The Kamyab Jawan program just wrapped up enrollment for batch-3 which receiveds of 400,000 applications (from 279,000 unique applicants) upward for 240 training programs. Forty-five programs received less than 10 applications. Interest was strongly skewed towards hi-tech skills. The top five programs by applications were: 1) Digital Marketing and Search Engine Optimization (SEO), 2) Amazon Virtual Assistant, 3) Certificate in IT (Web Graphics & Mobile App Development), 4) Certificate in Cyber ​​Security and 5) Computer Application & Office Professional, which received between 18,000 and 24,000 applications each.

Perhaps most surprising were the educational backgrounds of applicants – 12 PhD and 2,259 MA/MS holders applied for the Search Engine Optimization programme, something ordinarily done by high-school or at most college graduates. Two PhD and 3,069 MA/MS holders applied for the Amazon Virtual Assistant programme, which trains people for personal assistant (PA) services to businesses and individuals online.

To be clear, I am not quoting these numbers to make fun of applicants. To the contrary: anyone holding a degree with a lofty sounding title in their hand but does not let their ego get in the way of doing what it takes to learn a skill that will help them find a job, any job, even one other people would consider themselves overqualified for, has my respect.

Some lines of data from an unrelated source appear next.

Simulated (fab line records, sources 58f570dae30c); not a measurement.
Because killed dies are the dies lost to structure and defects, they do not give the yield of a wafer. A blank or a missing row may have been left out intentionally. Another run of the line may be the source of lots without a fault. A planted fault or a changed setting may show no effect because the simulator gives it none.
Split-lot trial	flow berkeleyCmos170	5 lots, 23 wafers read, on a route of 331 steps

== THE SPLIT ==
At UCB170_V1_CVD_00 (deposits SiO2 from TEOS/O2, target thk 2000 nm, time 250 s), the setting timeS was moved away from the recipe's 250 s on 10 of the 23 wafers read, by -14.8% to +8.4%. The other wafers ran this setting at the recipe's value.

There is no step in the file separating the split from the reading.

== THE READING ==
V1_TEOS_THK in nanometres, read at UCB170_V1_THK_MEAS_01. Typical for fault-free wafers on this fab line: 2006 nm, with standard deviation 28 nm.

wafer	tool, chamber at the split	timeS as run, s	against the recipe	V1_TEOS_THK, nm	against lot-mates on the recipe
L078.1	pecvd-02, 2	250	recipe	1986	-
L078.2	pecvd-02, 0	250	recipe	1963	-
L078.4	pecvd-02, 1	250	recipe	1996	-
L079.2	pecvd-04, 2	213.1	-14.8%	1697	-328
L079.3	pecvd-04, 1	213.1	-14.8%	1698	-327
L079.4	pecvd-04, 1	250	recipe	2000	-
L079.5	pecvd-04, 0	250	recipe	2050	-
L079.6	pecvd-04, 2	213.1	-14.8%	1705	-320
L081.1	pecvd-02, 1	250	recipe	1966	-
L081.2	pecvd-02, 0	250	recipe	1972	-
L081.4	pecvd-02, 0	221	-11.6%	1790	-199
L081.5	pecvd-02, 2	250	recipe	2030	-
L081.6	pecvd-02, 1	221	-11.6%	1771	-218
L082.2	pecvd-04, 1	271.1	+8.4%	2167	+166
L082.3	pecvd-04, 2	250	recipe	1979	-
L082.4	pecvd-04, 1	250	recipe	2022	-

Instead, these statistics – particularly the numbers of applicants already holding PhD (74), MA/MS (29,225) and to some extent BS degrees (76,899) – are an indictment symbol of the worth of Pakistani higher education. What is going on at universities that compelled 106,198 BS/MA/MS/PhD degree holders, 28 percent of all applicants, to apply to vocational and technical training programs ordinarily designed for secondary (matric) and higher secondary (intermediate) school graduates? What universities did those 74 PhD holders graduate from and what do their VCs have to say for the programs they offer?

A student enrolled in one of the many automotive technology courses was a mechanical engineering graduate from a four-year degree programme. When I asked him why he felt the need to take a short diploma course designed for high school graduates he replied that he needed the hands-on experience it provided because in all his years at university they were never shown an engine.

Even a quick glance at the applicant data for programs leaves one with so many questions: Why are there PhD holders and almost a thousand MA/MS degree holders that still feel the need to take a course in Microsoft Office? Why are there hundreds of applicants with degrees applying for cooking / chef / pastry making courses? Why are many hundreds of degree-holders applying for courses in electrical appliance repair?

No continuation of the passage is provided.